Captain Morgan wrote:

Barghasts got a cool makeover. They don't seem to be goblin linked anymore and look more like... some kind of sleek fusion of a doberman with the muzzle of a rottweiler. Very cool looking.

I am surprised to see Will-o'-Wisps made it back in with like zero changes. Sorry kineticists!

Barghests look like italian mastiffs (or cane corso, if you prefer), which is pretty cool.

I was mainly surprised by 2 things:

1 - The change name to all the Genies. It just seems weird because all of them were simply names from arabic mythology, so I don't see the point here when you still keep Angels and Demons and such.

2 - Trolls now weak to Electricity and Fire. Not a huge change, but noticeable.

Glad to see harpies lost their song (which they never should've had, that's a siren thing) and big shoutout to the Gongorinan and his dumb little mace. You go, dude!

Paizo Employee Creative Director

14 people marked this as a favorite.
Aenigma wrote:
Not sure if I understood correctly, but does that mean you didn't like the name "sea devils" and like the new name "sedacthy"? I actually hate the new name very much, and am very surprised that Paizo cannot use the name sahuagin. Is sahuagin created by D&D as well?

The word "sahuagin" is... as far as my research has revealed... a nonsense word invented by Gary Gygax to fill the role of something like Lovecraft's deep ones or the classic Universal monster, the Creature from the Black Lagoon. The notion of them being called sea devils is also from D&D.

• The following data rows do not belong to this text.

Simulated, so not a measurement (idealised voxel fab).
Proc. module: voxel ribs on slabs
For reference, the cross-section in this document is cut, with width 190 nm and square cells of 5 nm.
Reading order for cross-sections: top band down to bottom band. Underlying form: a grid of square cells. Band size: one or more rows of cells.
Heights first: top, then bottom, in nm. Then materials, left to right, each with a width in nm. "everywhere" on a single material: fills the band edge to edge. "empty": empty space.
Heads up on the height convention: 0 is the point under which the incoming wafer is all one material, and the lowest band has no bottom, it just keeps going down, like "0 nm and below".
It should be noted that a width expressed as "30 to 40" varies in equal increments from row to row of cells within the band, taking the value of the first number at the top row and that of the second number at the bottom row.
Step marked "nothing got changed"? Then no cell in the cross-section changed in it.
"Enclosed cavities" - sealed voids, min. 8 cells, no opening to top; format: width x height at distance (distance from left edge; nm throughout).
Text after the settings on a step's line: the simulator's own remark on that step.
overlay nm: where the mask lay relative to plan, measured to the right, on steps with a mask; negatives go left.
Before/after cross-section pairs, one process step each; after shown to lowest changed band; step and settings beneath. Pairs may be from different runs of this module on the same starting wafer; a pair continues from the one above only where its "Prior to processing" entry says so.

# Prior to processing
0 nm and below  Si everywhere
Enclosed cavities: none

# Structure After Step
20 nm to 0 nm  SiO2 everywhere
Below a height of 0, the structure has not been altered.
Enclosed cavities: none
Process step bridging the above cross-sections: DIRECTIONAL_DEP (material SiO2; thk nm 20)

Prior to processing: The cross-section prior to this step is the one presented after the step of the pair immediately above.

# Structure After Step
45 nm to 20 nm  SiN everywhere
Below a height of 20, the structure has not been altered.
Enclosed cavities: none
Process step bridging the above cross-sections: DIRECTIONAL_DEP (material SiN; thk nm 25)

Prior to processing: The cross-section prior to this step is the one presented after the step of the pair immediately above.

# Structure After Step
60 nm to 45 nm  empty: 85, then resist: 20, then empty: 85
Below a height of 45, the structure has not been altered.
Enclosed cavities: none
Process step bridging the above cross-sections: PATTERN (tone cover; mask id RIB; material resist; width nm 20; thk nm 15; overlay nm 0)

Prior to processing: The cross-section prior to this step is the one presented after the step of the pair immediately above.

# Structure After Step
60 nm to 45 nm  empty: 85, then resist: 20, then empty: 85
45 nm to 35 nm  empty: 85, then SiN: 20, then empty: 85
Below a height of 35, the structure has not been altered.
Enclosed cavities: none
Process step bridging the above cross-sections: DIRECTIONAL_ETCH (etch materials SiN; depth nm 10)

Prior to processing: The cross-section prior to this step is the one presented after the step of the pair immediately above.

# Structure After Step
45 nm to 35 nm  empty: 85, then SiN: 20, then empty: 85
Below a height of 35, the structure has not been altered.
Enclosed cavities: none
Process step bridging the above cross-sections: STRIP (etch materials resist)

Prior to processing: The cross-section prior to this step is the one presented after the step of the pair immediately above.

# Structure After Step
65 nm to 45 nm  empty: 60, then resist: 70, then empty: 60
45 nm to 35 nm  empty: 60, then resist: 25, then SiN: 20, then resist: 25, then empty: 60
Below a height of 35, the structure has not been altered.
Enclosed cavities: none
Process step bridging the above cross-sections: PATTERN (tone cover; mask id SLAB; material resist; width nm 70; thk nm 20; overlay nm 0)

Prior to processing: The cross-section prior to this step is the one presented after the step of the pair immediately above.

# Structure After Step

We wanted a similar creature in the remastered game, but couldn't use sahuagin/sea devils. Nor could we use skum (although the name "ulat-kini" IS a Paizo invention, the creature itself is a D&D monster). Nor coul dwe use kuo-toa, a D&D monster that, like the illithid and the carrion crawler, was left out of the SRD from the start. It's interesting that these three creatures are all basically the same thing—a low-level green evil fish-person monster, so having all three in the game was already kind of overkill.

So with none of those options available, we more or less had 3 choices. Bring forward the deep ones, which are a public domain monster, create a brand new version inspired by public domain literature or mythology... OR we could come up with our own new name for this sort of creature and create something that's a Paizo original that's inspired by all of the above.

We went for that third option with the sedacthys.

Paizo Employee Creative Director

23 people marked this as a favorite.
TheFinish wrote:

1 - The change name to all the Genies. It just seems weird because all of them were simply names from arabic mythology, so I don't see the point here when you still keep Angels and Demons and such.

This is a change we made in Rage of Elements after consultation with and working with cultural experts on the mythologies involved, which let us present these concepts more respectfully while also distancing ourselves from the OGL/D&D concepts and lore.


James Jacobs wrote:
Sibelius Eos Owm wrote:
Aenigma wrote:
Qlippoth still exist? I thought they are created by D&D. Turns out they are purely Paizo's creation?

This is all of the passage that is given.